There had long been universal suffrage in France, but it had fallen into disrepute through the way it had been abused by the Bonapartist government. After the Commune there was no workers’ party to make use of it. It had also existed in Spain since the republic but in Spain election boycotts had been the rule for all serious opposition parties from time immemorial. The experience of the Swiss with universal suffrage was also anything but encouraging for a workers’ party. The revolutionary workers of the Latin countries had been wont to regard the suffrage as a snare, as an instrument of government trickery. It was different in Germany.
The Communist Manifesto had already proclaimed the winning of universal suffrage, of democracy, as one of the first and most important tasks of the militant proletariat, ["the first step in the revolution by the working class is to raise the proletariat to the position of ruling class to win the battle of democracy" source] and Lassalle had again taken up this point.
Now that Bismarck found himself compelled to introduce this franchise as the only means of interesting the mass of the people in his plans, our workers immediately took it in earnest and sent August Bebel to the first, constituent Reichstag.

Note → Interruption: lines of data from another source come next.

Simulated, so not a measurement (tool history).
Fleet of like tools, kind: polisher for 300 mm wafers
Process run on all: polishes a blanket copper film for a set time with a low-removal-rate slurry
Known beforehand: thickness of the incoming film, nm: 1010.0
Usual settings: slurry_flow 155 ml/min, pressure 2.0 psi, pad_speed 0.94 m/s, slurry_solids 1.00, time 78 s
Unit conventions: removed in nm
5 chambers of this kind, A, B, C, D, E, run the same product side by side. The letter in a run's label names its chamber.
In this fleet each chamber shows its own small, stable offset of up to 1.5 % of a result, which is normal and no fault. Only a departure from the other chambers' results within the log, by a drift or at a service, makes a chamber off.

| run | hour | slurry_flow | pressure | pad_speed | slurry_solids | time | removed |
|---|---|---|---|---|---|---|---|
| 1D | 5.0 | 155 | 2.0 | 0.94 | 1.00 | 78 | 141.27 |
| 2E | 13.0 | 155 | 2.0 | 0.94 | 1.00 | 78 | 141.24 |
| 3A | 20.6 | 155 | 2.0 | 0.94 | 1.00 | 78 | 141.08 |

And from that day on they have used the franchise in a way which has paid them a thousandfold and has served as a model to the workers of all countries. The franchise has been, in the words of the French Marxist programme, transformé de moyen de duperie qu'il a été jusquici en instrument d'emancipation — transformed by them from a means of deception, which it was before, into an instrument of emancipation. [Engels quotes the theoretical Preamble to the French Workers’ Party’s programme adopted at the 1880 congress in Le Havre. The Preamble was written by Marx.]
And if universal suffrage had offered no other advantage than that it allowed us to count our numbers every three years; that by the regularly established, unexpectedly rapid rise in our vote it increased in equal measure the workers’ certainty of victory and the dismay of their opponents, and so became our best means of propaganda; that it accurately informed us of our own strength and that of all opposing parties, and thereby provided us with a measure of proportion second to none for our actions, safeguarding us from untimely timidity as much as from untimely foolhardiness — if this had been the only advantage we gained from the suffrage, it would still have been much more than enough. But it did more than this by far.
In election propaganda it provided us with a means, second to none, of getting in touch with the mass of the people where they still stand aloof from us; of forcing all parties to defend their views and actions against our attacks before all the people; and, further, it provided our representatives in the Reichstag with a platform from which they could speak to their opponents in parliament, and to the masses outside, with quite different authority and freedom than in the press or at meetings. Of what avail was their Anti-Socialist Law to the government and the bourgeoisie when election campaigning and socialist speeches in the Reichstag continually broke through it?
With this successful utilisation of universal suffrage, however, an entirely new method of proletarian struggle came into operation, and this method quickly took on a more tangible form. It was found that the state institutions, in which the rule of the bourgeoisie is organised, offer the working class still further levers to fight these very state institutions. The workers took part in elections to particular diets, to municipal councils and to trades courts; they contested with the bourgeoisie every post in the occupation of which a sufficient part of the proletariat had a say. And so it happened that the bourgeoisie and the government came to be much more afraid of the legal than of the illegal action of the workers’ party, of the results of elections than of those of rebellion.
For here, too, the conditions of the struggle had changed fundamentally. Rebellion in the old style, street fighting with barricades, which decided the issue everywhere up to 1848, had become largely outdated....
.... Does that mean that in the future street fighting will no longer play any role [in revolution] ? Certainly not. It only means that the conditions since 1848 have become far more unfavourable for civilian fighters and far more favourable for the military. In future, street fighting can, therefore, be victorious only if this disadvantageous situation is compensated by other factors. Accordingly, it will occur more seldom at the beginning of a great revolution than at its later stages, and will have to be undertaken with greater forces. These, however, may then well prefer, as in the whole great French Revolution or on September 4 and October 31, 1870, in Paris, the open attack to passive barricade tactics.
Does the reader now understand why the powers-that-be positively want to get us to go where the guns shoot and the sabres slash? Why they accuse us today of cowardice, because we do not take without more ado to the streets, where we are certain of defeat in advance? Why they so earnestly implore us to play for once the part of cannon fodder?
Engels, Introduction to Karl Marx’s The Class Struggles in France (1895)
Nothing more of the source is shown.